One of the Internet’s greatest assets is also perhaps its biggest curse—it never forgets. Except in the European Union, where a court last month ruled that people have the right to have certain sensitive information about themselves deleted from Google search results. (pdf) As of Tuesday morning, the region’s most popular search engine has received 41,000 takedown requests via a new Web page the company created late last week to comply with the court’s ruling.
E.U. users visiting Google’s new search removal request page can indicate the Web links they want removed and describe why they want them taken down, including why they are “irrelevant, outdated, or otherwise inappropriate,” as per the E.U. Court of Justice’s decision. These requesters must submit a scan of a valid government identification to weed out what Google describes as “fraudulent requests.”
Google received 12,000 requests on the first day the page went live, at one point handling 20 requests per minute. Whether a request is valid is largely up to Google, although E.U. ministers are meeting this week to attempt to clarify how such requests should be handled. “The court’s ruling requires Google to make difficult judgments about an individual’s right to be forgotten and the public’s right to know,” the company said in a statement. “We’re creating an expert advisory committee to take a thorough look at these issues. We’ll also be working with data protection authorities and others as we implement this ruling.” The company may have to hire staff and/or pull existing staff from their current assignments in order to keep up, according to the Wall Street Journal.
The company already offered the ability to remove certain—using its own discretion—results or information from its Google+ social network, YouTube, image search and other services. Although Google search removal will be an option to 32 European countries where the form is available, the company has no plans at this time to expand Web search takedowns outside this region.
The E.U. announced its intention to create a “right to be forgotten” policy in January 2012. A year ago, however, the E.U.’s highest court declared that Google did not have to remove personal information from its search results, even if that information was damaging to an individual’s reputation. The court reversed course on May 13 when it identified Google as a “controller” that “processes” Web data, providing a search service that derives its results from information published on sites throughout the Web. As such, Google is in a position to “to affect significantly the fundamental rights to privacy” and must play a role in protecting those rights.
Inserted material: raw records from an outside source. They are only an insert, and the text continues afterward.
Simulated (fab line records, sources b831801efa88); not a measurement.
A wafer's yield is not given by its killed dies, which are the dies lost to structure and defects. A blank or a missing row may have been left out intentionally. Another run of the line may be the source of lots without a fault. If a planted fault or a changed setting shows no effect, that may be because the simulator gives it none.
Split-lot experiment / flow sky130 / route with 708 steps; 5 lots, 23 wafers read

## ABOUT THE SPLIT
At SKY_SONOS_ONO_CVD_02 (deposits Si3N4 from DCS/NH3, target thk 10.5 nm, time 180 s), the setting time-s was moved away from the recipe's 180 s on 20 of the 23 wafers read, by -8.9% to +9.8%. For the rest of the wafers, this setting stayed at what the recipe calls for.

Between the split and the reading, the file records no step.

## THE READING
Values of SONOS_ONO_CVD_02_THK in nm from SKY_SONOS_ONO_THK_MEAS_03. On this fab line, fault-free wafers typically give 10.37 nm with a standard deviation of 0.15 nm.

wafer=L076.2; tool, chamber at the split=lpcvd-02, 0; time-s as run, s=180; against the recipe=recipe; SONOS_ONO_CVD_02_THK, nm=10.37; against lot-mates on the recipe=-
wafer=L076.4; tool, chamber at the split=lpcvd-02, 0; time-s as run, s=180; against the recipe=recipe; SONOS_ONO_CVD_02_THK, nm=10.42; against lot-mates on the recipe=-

Whether such a ruling would fly in the United States is unclear. California lawmakers last year passed a law that will require Web companies, starting in 2015, to remove scandalous or embarrassing online information or activity about minors when they request it. The state already allows certain people, such as victims of domestic violence, to have information struck from their online records.
Still, there are plenty of loopholes around California’s attempt to protect minors from the Web’s omniscience—something for Congress to keep in mind if it ever contemplates federal legislation. For example, if a minor posts an image of his or her own underage drinking, the law can help get that photo removed from public viewing. If someone else posts that same photo, the minor has no recourse. Nor does the law extend to adults who want to go back and delete material they posted as minors.